Tuesday, May 29, 2012

Devolution


It seems clear we're reaching, or have already reached, the breaking point of the human mind. The world has outpaced our ability to keep up. Designed or evolved, humans aren't built for this.

People are cracking up right and right, and I'm trying to figure it out. It'd be pretty interesting if we were, in fact, creations of some sort of intelligence, in which case, you'd have to wonder WTF he/she/it/they had in mind. By the time the rapture rolls around we'll have killed each other off. If the sky-guy put us together with this in mind, what does it say? Well, among other things, it'd say there's no point in considering it: the plan is in place, it's playing out piteously, we're pre-programmed pitiful pawns.

But I'm trying to understand what's happening based on reality. Observing the steady decline, at least in the US, I've taken some solace in believing that a society needs only a small number of brilliant people in order to keep itself moving forward; and I've noted that -- at least until teabaggers get their way -- we have a steady stream of smart and motivated immigrants who still believe in the American dream, winning contests, scholarships, pushing boundaries of knowledge. But it's not enough: we need a quantity of intelligent voters, too; forward-thinking ones, unselfish ones, ones who see change and embrace it, enough of them to elect sane politicians. In that, we seem increasingly bereft.
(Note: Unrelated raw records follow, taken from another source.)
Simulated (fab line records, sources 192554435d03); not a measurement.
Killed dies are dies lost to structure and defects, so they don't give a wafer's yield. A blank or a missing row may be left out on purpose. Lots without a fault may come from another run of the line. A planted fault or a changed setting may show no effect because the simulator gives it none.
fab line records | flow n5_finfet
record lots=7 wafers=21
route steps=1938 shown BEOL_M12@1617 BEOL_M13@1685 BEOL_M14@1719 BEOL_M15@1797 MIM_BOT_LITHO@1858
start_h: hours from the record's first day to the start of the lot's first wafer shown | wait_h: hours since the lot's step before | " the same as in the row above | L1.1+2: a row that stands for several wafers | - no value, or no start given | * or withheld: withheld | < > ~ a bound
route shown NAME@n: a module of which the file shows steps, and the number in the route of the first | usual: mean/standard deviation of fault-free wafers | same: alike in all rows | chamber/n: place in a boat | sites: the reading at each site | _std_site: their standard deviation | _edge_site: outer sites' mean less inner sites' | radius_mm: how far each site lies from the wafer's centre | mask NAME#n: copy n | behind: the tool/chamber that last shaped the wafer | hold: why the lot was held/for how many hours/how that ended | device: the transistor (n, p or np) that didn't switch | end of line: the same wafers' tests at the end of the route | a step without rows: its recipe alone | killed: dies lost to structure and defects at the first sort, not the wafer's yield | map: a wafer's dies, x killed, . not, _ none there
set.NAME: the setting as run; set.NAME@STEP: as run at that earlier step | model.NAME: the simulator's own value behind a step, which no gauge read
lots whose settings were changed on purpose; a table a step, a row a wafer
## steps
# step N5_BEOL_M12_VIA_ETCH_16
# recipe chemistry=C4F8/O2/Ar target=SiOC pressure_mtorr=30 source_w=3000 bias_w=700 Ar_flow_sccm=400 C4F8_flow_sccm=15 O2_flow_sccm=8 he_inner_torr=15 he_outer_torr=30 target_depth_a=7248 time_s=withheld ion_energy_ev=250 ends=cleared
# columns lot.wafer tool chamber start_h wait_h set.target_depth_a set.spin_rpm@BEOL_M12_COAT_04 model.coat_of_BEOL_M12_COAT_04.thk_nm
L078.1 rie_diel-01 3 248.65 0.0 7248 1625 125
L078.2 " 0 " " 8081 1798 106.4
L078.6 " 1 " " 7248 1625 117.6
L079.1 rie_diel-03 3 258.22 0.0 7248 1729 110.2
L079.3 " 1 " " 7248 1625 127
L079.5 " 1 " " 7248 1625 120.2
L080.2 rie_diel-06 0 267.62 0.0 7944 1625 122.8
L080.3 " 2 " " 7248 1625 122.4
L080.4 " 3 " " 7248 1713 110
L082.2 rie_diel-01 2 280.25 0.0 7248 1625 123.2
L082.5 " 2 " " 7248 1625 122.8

In study after study we've learned there are innate differences between liberals and conservatives; in how they think, in how they react to certain stimuli, in the very wiring of their brains. We seem to have evolved in two separate strains, two subspecies as it were, brains and guts, and there must be a reason. The gut-thinkers must have come first; primal, the trait remains more deeply embedded than reasoning. The question is whether it's become a liability in these metastable times. Having developed ways to band together, tribal instincts in the face of dangers great and small must be a big part of what got us here. Tigers. Crocodiles. Neighboring tribes. Volcanos. (Okay, sure, you wanna throw in T. Rex, Sarah? Why not?) But did this evolution prepare us for modernity, or has it left us unable to cope? I'm thinking the latter. The instincts we've developed -- half of us, anyway -- are causing us to implode. We're just not made for it.

Tribalism must have had great survival benefits as humanity emerged: developing a sense of community based on likeness, shared rituals, banding together for protection. Finding "otherness" threatening; not venturing too far from what's known and safe: these things must have kept the species intact. And these traits, I'd guess, were more select-worthy early on than those of dreamers and seekers. But -- speculating -- at some point, as societies became safer and more stable, more able to defend themselves, needing to spend less than full-time on survival, other human needs became important, too, allowing striving to appear; wonder, curiosity, invention.

Gut-thinkers, tribalists, suspicion and paranoia got us past the dangers of a few hundred thousand years ago, and continued to do so as long as scattered tribalism was the dominant form of society. In an increasingly borderless world, though, one in which assimilation is becoming the norm, one in which science is taking us places we never could have imagined at speeds impossible to comprehend, change is far outpacing the rate of evolution. We need more mental horsepower, more facility of thought, and we just don't have them; we're stuck in the savannas as the world whizzes by. Tribalism runs deep, and we should be thankful for where it once took us. Maybe we still need it: maybe if the speed of cultural and scientific evolution had been slower, gut-thinkers would have been able to keep up and remain useful.

Keeping guard, maybe, outside the gates.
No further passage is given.